Very good reflection from the On-line Guide to St Benedict, about, among other things, a side benefit to Thanksgiving, to Eucharist
http://www.e-benedictine.com/
Embracing victimhood can become self-indulgence awfully quickly, can't it?
I went to the Right to Life prayer service last night, veeeery sparsely attended. Excellent speaker.
I fell into the trap I too often do.... hell, I didn't fall, I took a running jump.
I was so careful not to do this in my performing days, because I so often found my colleagues doing it and it was either rude or it was pretentious. I could just sit and take in a play or a musical and enjoy it and the performances for what they were.
But I often find myself "outside" of religious ceremonies.
Sometimes this is from necessity.
I must guard against be so immersed in the EP, for instance, that I don't hear my "cue" to play the priest's pitch for him to chant the mysterium fidei, I cannot while we are "praying" a hymn ignore the fact that two basses seems to be singing from the wrong music, and that another, the loudest, instead of actually reading and singing , to quote H., "just aims his voice in the general direction of the pitch and pulls the trigger."
So that's excusable, indeed, necessary.
But sometimes, it's just sitting in judgement, as it was last night.
And it did stem from an unwarranted sense of victimhood, (the D of L asked me to save the date 3 months ago, has mentioned it since, asked me again at the last LitCom meeting to play, I gave up something else, and then she called the day before and essentially said oh, good, you have a cold, than you will be happy that I have arranged for someone else to play.)
And what could be more self-centered?
And so I found my mind, no wandering, but questioning.
Everything.
From postures, to pitch, to the objects of our prayers.... not good, not prayerful.

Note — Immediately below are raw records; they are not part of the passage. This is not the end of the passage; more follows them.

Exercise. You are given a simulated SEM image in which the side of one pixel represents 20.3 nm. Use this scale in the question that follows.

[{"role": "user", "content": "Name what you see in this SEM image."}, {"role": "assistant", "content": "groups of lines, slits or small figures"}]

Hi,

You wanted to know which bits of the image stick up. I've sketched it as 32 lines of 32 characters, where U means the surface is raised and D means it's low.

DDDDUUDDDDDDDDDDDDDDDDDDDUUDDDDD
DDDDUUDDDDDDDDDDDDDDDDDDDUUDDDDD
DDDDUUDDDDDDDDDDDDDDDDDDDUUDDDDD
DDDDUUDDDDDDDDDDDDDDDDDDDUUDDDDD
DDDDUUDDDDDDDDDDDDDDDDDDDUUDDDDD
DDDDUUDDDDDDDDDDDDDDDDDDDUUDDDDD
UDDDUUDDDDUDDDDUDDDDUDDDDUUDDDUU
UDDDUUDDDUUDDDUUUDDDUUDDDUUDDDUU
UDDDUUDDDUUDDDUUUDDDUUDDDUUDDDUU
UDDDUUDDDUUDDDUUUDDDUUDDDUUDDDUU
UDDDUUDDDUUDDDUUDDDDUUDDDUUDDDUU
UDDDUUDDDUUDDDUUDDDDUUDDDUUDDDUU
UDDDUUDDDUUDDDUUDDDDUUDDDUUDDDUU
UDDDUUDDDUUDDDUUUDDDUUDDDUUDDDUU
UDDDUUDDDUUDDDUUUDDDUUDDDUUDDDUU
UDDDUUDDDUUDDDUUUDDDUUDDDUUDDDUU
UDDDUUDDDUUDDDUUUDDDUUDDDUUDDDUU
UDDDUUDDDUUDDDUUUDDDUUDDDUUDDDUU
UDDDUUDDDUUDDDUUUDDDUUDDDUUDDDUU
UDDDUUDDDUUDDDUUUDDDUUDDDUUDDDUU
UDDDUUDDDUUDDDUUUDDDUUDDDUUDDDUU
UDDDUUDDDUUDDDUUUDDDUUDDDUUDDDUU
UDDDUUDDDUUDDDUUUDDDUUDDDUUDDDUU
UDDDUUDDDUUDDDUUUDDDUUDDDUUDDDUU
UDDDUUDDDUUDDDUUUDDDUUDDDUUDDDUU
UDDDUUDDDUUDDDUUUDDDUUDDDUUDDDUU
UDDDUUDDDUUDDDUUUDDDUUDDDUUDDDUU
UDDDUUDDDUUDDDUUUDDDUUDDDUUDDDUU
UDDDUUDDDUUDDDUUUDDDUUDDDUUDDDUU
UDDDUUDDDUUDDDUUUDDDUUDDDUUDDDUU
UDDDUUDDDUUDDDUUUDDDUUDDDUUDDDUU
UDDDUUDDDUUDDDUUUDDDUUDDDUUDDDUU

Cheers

So after that ENDLESS digression, here is this wise reflection:
Thanksgiving is liberating. It frees us from at least two crippling stances. First, from the tendency to feel that we're victims; and, secondly, from a self-centered view of reality. Clearly, the two are related: apart from genuinely being a victim, the victim, by desiring to be so called, has found another way of putting him or her self at the center of everything. Gratitude has to be worked at; for some reason it seems easier for us to center everything around the self. Thanksgiving, such as forms the heart of the Eucharist ("Taking the bread and giving thanks, He broke it and gave it to them" Luke 22:19) is the expansive alternative that sees all as gift, centers life around Another. What we offer God in the Eucharist, bread and wine are God's gifts to us, symbols of all God has given, before they ever become our gifts. Paradoxically, it is just some loss like that of a family member or close friend that often inspires us to recognize life as a gift. Such losses teach us to treasure life with thanksgiving. When all is said and done, we must choose thanksgiving over the alternative, resentment and self-pity. Is thanksgiving itself perhaps a gift that we need to ask for, for which we should pray?
— Don Talafous OSB
Lord, grant, I beg, that I shall always be thankful to You, and bless me with a grateful heart.